Cris Johnson (Nicolas Cage) is a Las Vegas magician whose cheesy lounge act is a cover for real powers:  born with the ability to see two minutes into the future, he knows what number you're thinking of because he can see what would happen if he just asked you.  He's also able to see one thing beyond those two minutes:  a vision of a woman named Liz (Jessica Biel) entering a diner on some future date.  Cris is approached by mad dog FBI agent Callie Ferris (Julianne Moore) who believes his power can provide leads to the whereabouts of a missing Russian nuke.  Using his powers, he escapes her pursuit long enough to make his daily stop by that diner to see if Liz shows up and, what do you know, she does.  After using his future sight to trial and error his way to just the right pickup line, he talks her into giving him a ride out of town.  As they fall in love on the road, two sets of pursuers close in:  Ferris and her agents and a group of Russian thugs led by Mr. Smith (Thomas Kretschmann).

But don't worry about ol' Cris:  he's got the most preposterous and least logical superpower in movie history to hold them off.  Sure, that whole “I know what to do because I've already seen all the possible permutations of what might happen depending upon what choices I make” thing looks cool in the trailer, but it becomes painfully obvious right out of the gate that the man would need a dozen supercomputers to keep track of all the information he's supposed to be processing.  For instance:  at one point, he instructs Liz to start an avalanche of falling rocks and vehicles to distract Agent Ferris's forces while he ducks, dives and dodges with perfect timing because to him, “it's already happened”.  I could literally go on all day about how this makes no sense.  If he's simultaneously seeing the future and acting in the present, how does he keep the timing down?  Even though he's reacting to threats he saw two minutes ago before watching two additional minutes of threats he's also got to remember, there's never a moment where we see him counting seconds before doing something.  Plus, every time he does anything, it changes the future he's already seen, requiring him to see it again and keep track of all the additional timing required by those changes, which in turn change the future again.  The movie takes great pains to tell us again and again that the very act of seeing the future changes it, which would seem to make anything he learns useless on a second-by-second basis, particularly when there are a lot of moving parts involved in what he's trying to pull off.

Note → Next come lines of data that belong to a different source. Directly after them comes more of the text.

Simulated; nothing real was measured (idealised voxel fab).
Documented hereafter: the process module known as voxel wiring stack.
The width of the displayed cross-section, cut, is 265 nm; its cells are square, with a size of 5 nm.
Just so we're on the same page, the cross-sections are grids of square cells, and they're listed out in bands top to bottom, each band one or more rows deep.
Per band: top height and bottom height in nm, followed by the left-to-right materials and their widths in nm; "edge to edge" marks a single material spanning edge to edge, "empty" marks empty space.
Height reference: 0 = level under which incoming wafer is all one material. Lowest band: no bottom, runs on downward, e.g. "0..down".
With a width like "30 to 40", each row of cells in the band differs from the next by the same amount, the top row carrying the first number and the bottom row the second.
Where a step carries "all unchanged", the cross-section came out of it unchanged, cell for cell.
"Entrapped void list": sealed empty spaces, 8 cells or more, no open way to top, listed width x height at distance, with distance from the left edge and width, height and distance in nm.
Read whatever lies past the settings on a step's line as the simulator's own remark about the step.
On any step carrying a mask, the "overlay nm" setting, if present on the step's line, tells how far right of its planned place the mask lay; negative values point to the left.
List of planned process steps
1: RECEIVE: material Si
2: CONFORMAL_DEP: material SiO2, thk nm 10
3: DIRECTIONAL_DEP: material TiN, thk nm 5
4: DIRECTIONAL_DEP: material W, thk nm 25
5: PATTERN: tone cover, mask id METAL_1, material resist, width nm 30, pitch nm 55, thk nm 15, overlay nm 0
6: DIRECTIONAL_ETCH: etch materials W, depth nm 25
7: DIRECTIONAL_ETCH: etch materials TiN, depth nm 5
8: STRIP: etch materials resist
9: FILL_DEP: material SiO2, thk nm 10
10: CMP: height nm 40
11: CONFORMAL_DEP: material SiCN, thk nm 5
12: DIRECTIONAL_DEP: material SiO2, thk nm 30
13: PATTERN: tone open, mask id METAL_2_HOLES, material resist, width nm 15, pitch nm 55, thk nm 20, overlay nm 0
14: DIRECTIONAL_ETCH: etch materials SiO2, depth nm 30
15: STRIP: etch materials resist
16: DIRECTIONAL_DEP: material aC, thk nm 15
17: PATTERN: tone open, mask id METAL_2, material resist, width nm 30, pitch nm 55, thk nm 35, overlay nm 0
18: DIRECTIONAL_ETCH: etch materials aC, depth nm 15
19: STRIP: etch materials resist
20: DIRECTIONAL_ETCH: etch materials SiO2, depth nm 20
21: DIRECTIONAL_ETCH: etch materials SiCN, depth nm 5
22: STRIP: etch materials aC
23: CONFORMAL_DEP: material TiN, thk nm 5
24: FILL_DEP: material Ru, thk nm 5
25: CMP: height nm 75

It turns out that Cris actually can see beyond his two-minute window when Liz is involved, and he uses that power once the poorly motivated and generally incompetent Russian thugs (Worst.  Terrorists.  Ever.) grab her.  Of course, some explanation, any explanation beyond a few tossed off “Don't you believe in destiny?”s for why this is true might have helped.  Even when Cris's actions aren't impossible to explain, they don't exactly charge the screen with adrenalin.  He spends what seems like hours late in the game walking Agent Ferris and her team through the terrorist stronghold, telling them where to shoot and which corner to turn like some kind of literal Third Person Shooter.  A duller action sequence is hard to imagine, but luckily a sillier one is right around the corner, as he branches off into dozens of on-screen clones that are supposed to show us his consideration of every possible place he could search for the terrorists.  Too bad long shots show two and sometimes three Cris doubles searching the same places.  The man just doesn't know how to manage his time travel.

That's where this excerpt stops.